An outsider's view of heavy metal
Anyone who knows me well will know that I am no fan of rock music. I used to be. In my misguided youth I couldn’t get enough indie rock. But then it was the noughties, and there appeared to be little other music around. I had that all too common feeling when listening to pop music that it was somehow less ‘credible’ than rock music. Luckily I got over that feeling (the snobbery towards pop music and why it is unfounded would require a whole other blog post). Nowadays, while some people claim to get a thrill from, say, the guitar line of Jimi Hendrix’s ‘Purple Rain’, I feel a shudder of excitement on hearing, for example, the synths kick in at the beginning of New Order’s ‘Blue Monday’, or in the rhythmic beeps at the beginning of Rihanna’s ‘We Found Love.’

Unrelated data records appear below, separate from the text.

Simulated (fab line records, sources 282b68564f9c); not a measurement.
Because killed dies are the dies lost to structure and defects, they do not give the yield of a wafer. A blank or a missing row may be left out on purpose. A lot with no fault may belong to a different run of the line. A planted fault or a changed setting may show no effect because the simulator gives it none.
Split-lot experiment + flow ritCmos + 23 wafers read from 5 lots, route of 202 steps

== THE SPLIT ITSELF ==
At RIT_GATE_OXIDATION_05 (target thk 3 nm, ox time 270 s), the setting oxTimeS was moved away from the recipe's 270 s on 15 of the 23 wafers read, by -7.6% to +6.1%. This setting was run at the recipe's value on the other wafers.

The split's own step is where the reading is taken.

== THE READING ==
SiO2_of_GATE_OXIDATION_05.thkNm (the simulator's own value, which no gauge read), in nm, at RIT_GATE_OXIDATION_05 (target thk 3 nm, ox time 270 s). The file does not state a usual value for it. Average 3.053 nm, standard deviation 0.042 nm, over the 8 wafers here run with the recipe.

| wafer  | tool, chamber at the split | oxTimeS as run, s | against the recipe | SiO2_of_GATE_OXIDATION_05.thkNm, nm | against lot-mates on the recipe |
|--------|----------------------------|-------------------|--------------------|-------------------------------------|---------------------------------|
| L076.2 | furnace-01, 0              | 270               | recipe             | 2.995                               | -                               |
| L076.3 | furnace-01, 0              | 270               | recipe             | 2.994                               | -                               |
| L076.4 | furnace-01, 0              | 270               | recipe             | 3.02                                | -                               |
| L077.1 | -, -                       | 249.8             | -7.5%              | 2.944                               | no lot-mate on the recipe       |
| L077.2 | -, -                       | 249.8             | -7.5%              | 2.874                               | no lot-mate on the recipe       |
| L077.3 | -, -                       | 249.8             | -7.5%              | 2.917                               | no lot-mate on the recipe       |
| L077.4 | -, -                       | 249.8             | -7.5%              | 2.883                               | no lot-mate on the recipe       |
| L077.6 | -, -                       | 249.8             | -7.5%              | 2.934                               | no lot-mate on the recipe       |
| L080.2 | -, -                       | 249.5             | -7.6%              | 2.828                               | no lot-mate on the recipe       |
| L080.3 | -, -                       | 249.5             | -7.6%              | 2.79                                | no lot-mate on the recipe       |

So, a couple of weeks ago, when I ended up in a live heavy metal concert in Berlin’s legendary SO36 club, one might imagine I would not be in my element.
And I wasn’t. Heavy metal is a genre of music which does nothing for me. This may sound like the sort of thing a nana would say (and I’m aware people might say this about some of the dance music I adore) but it’s just noise to me. Of course, talking to an expert on the genre they can tease out all the differences between artists and styles. But to an outsider such as myself on this Saturday night in Berlin’s infamous Kreuzberg district it literally all sounded the same.
The band on stage (I never learnt their name) played song after song, with the same drumbeat, the same guitar chords and the same guttural style of singing. Of course, the fact they sang in German hardly helped my connection with them.
I should have hated it. It was the opposite of the electronic music I adored, nothing like my preferred form of a woman singing about heartbreak over a thumping beat and soaring synths. And yet I didn’t. I very quickly came to love it. Why, I hear you ask across the reaches of the Internet super highway?
Well, it wasn’t the music that made it. It was everything else. The band were obviously having a great time. They weren’t jaded, or bored of their material, or bored of their fans. They were playing the music they loved to people who loved it. And boy, did the audience love it.
I found it fascinating to stare around me at the audience. Despite the apocalyptic noise being produced, the sea of black clothes, images of skulls and elaborate piercings, I didn’t feel remotely threatened in the club. Everyone there was enraptured by the music, singing along to every song. And the interesting thing is that heavy metal fans are not scary people. Indeed, they are quite often the opposite. This form of music has a habit of attracting the uncool and the nerdy; they geek out over this minority interest genre, listening to it obsessively. I got the feeling that the people around me (which was about two thirds men, one third women, a higher proportion of girls than you might expect) had very ordinary daily lives, that they were IT technicians and shop workers. This night was their chance to really let go, to lose themselves in the music, and for the dedicated few to mosh.
I personally hate a mosh pit, I get all claustrophobic, but I can understand the appeal. If your life is dull, just letting yourself go, pushing, shoving, jumping without a care in the world to this thundering music must be wonderful. For my friends who joined the mosh pit, it was an enormous adrenaline rush to have this communal experience.
Therefore, despite my lack of engagement with the music itself, I had a really good time in that dark club, just because the atmosphere was so incredible. I saw around me an example of the very best of fan culture. I imagine being at a One Direction concert would have a similar palpable sense of excitement. If you’re surrounded by people who are having the time of their lives, then you can’t help but enjoy yourself as well.